Distance from VOR Formulas

[GogglesPisano]

Does anyone have the formulas to solve these:

1) Bearing pointer moves from 5 degrees in front of wing to 5 degrees behind in 8 minutes. Speed is 360kts. How far are you from station?

2) Wind is 360 at 50. What heading wll you fly to track inbound on the 270 radial?

3) You are on the 090 radial 20 DME. What heading would you fly to go direct to the 190 radial 60 DME fix?

Thanks

 

[AC560]

1) Bearing pointer moves from 5 degrees in front of wing to 5 degrees behind in 8 minutes. Speed is 360kts. How far are you from station?

Minutes to VOR = 480 seconds (time for change) / 10 (degree of change) = 48 mins
GS is 6 NM's a min = 288 NM to station.

Do I win a prize?

 

[Grey Ghost]

who cares????

 

[GogglesPisano]

who cares????

A certain major airline.

 

[gnvav8r]

2) Wind is 360 at 50. What heading wll you fly to track inbound on the 270 radial?

Depends on your TAS. Here's how to figure Crosswinds in your head:

Use the RULE OF SIXTY, which gives the number of nm an angle of 1 deg subtends at 60 nm... Well it should really be the RULE OF FIFTY-SEVEN. You see, a circle 60 nm in radius has a circumference of 2piR = 377 nm. Each degree along that circumference therefore is 377/360 = 1.05 nm. That's a 5% error. Only if pi equals the Biblical value of 3.0 does a degree subtend 1 nm at the circumference. Use 60 when doing it in your head, but when using a whiz wheel, use 57. Figger it out... a circle with 360 nm circumference has a radius of 57 nm. (using the real value of pi). Oddly enough there are FAA test questions on which you will be marked wrong if you use pi = 3.14159

However it's not that hard to divide by 57 in your head. GS/57 = GS/60 + 5%. And 5% is half of 10%. So 120/57 = 2 + 10% or 2 + 0.2. But add in only half of the 0.2. Final result is 2.1 Precisely.... however you often don't need that subtlety.

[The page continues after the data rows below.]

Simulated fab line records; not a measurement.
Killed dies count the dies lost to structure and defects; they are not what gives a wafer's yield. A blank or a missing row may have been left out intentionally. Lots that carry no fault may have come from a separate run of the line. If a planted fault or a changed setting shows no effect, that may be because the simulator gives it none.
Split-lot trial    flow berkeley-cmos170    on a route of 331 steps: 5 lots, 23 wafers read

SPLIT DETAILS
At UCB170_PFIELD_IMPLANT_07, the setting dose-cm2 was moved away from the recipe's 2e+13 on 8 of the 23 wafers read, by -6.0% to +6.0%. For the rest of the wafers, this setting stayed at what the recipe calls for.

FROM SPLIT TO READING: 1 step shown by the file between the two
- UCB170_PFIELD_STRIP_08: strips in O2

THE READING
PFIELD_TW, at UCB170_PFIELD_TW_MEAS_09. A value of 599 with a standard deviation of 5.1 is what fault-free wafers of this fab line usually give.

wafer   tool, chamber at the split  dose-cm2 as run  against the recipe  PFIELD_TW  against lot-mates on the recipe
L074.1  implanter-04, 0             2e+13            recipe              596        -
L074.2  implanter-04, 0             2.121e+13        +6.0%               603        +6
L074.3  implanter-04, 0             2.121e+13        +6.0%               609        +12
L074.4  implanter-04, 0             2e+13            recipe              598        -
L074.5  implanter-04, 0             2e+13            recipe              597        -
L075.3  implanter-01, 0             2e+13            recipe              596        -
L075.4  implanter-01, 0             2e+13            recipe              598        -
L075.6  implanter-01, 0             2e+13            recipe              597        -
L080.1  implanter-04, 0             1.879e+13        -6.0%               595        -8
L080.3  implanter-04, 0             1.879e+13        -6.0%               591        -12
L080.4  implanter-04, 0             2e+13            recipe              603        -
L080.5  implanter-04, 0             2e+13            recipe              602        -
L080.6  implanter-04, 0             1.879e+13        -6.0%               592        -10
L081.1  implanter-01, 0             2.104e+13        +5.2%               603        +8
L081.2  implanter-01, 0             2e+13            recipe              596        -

Back to the problem. Suppose you are trucking along at 150 kts. Alter your course by 1 deg and at the end of an hour you will be 150/57 = 2.6 nm off course. Winds are reported also in kts... so a direct cross wind of 2.6 kts will be nullified by a crab angle of 1 deg. Basically your speed in kts/57 tells you how many kts of crosswind is compensated for by each deg of crab angle. Shooting your approach speed at 140 kts with a 10 kt crosswind? 140/57 = 2.5; each degree of crab will handle 2.5 kts crosswind => need 4 deg of crab.

 

[GogglesPisano]

Thanks guys.

So crab angle required = x-wind component x 60/TAS (or 57/TAS to be more accurate.)

 

[TigerDriver]

thats all well and good for gee whiz interview stuff but I for prefer to fly whatever heading it takes to keep the course centered. I'll do calculus and differential equations on the ground.